Steffen Reuter, Patrick Knippel and Leander Carell • Producers
by Martin Blaney – German Films
25/06/2012 - A fortunate twist of fate brought Steffen Reuter and Patrick Knippel’s Berlin-based company Filmkollektiv together with Leander Carell’s colorfully named outfit Schmidtz Katze in the east German town of Halle in 2002.
The two young Berlin producers located the shooting of their production of Igor Zarizki’s erotic thriller Devot in Halle, while Carell’s Schmidtz Katze came on board the production of Christoph Hochhäusler’s feature debut This Very Moment as a co-producer.
“We got to know each other during the shoots and realized that we are cut from the same cloth,” Reuter recalls. “And that has stayed the same to this day – we have the same goal in every respect and complement one another in what we do.” Both films were then shown at the 2003 Berlinale and the decision came for the trio to join forces as Schmidtz Katze Filmkollektiv (SKF).
“In essence, Patrick is responsible for corporate and business affairs at the company, Leander looks after sales and distribution and is the deal-maker, and I concentrate more on the development, financing and production of the feature film projects,” Reuter explains.

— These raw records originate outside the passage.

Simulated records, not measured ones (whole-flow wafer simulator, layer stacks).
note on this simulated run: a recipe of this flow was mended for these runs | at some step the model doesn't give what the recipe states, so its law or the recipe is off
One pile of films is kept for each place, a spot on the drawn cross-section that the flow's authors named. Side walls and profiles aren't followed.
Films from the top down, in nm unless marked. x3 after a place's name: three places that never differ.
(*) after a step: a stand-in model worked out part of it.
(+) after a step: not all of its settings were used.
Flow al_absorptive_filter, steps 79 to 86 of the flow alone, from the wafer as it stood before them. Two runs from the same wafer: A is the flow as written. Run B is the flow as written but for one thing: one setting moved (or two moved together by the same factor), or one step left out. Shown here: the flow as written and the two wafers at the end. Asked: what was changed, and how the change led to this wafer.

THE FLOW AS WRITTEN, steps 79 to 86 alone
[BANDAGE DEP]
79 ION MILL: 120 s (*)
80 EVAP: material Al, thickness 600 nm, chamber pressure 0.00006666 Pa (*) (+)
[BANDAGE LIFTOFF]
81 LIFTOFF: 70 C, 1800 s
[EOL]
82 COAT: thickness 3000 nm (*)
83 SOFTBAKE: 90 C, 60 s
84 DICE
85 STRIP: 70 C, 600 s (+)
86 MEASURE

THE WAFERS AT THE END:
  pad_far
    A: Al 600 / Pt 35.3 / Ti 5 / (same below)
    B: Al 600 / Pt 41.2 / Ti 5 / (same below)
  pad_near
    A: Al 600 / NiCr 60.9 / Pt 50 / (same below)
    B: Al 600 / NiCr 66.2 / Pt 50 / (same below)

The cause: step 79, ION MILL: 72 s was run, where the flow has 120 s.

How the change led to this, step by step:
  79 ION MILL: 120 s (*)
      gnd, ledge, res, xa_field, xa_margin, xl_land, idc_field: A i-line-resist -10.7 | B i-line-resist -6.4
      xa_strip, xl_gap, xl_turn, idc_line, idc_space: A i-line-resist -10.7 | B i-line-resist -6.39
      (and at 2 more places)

Although international co-production has featured prominently from very early on at SKF, this wasn’t because the three partners had made a conscious decision to concentrate on co-productions.
“The stories were what convinced us,” Knippel says. “We now have a great portfolio of titles and the tool of the coproduction was one of the means we used to realize them,” Reuter adds. “It’s also fun to get to know other cultures because we travel so much and can speak several languages.”
Recent examples of SKF working with co-producers are Lisa Ohlin’s epic drama Simon and the Oaks [trailer], produced with Sweden’s Göta Film, Denmark’s Asta Film and Norway’s Filmkameratene, and Agnieszka Holland’s Second World War drama In Darkness, co-produced with Poland’s Studio Filmowe Zebra and Canada’s The Film Works.
“Co-production is also a way to ensure that one has distribution in other territories,” Knippel suggests, pointing out that Finnish filmmaker Petri Kotwica’s Black Ice stayed at the No. 1 spot in Finland for six weeks, Simon and the Oakswas in Swedish cinemas for over 12 weeks and took more than $4 million, and In Darknesshas attracted more than 1 million cinema-goers in Poland.
“Now we have come to a point where the SKF label has earned the trust of financiers like distributors, sales agents and film funders so that we can embark on bigger projects,” Reuter explains.
Two of these projects are indicative of the emotional cinema the company wants to deliver in the future: Gladow’s Gang, a drama based on true events about the gangster Werner Gladow, the so-called “Al Capone of Alexanderplatz” in post-war Berlin, and Heart of Stone, an adaptation of Wilhelm Hauff’s dark fairytale set in the late 17th century. “The screenplays are developed so that they will appeal through the emotions to a broad mass of people,” Reuter adds. “The projects we are now planning have a clear entertainment factor, and, at the same time, not all of them will be in German, some we will shoot in English.”
“It is a question of authenticity,” Knippel suggests. For example, the decision to not shoot In Darkness in English but in the original languages [Polish, German, Yiddish and Ukrainian] was the right one. One has to see where the market is for each project and position it accordingly.”
The other projects in SKF’s development portfolio include The Black Art, an English-language drama about Johannes Gutenberg and his invention of printing with movable type in the 15th century; Michael Hegner’s mix of 3D animation and live action in How Tom & Esther Saved The World; and another English-language project, Palace of Tears, based on a screenplay by Russell Gilwee about a couple separated by the Berlin Wall in 1962.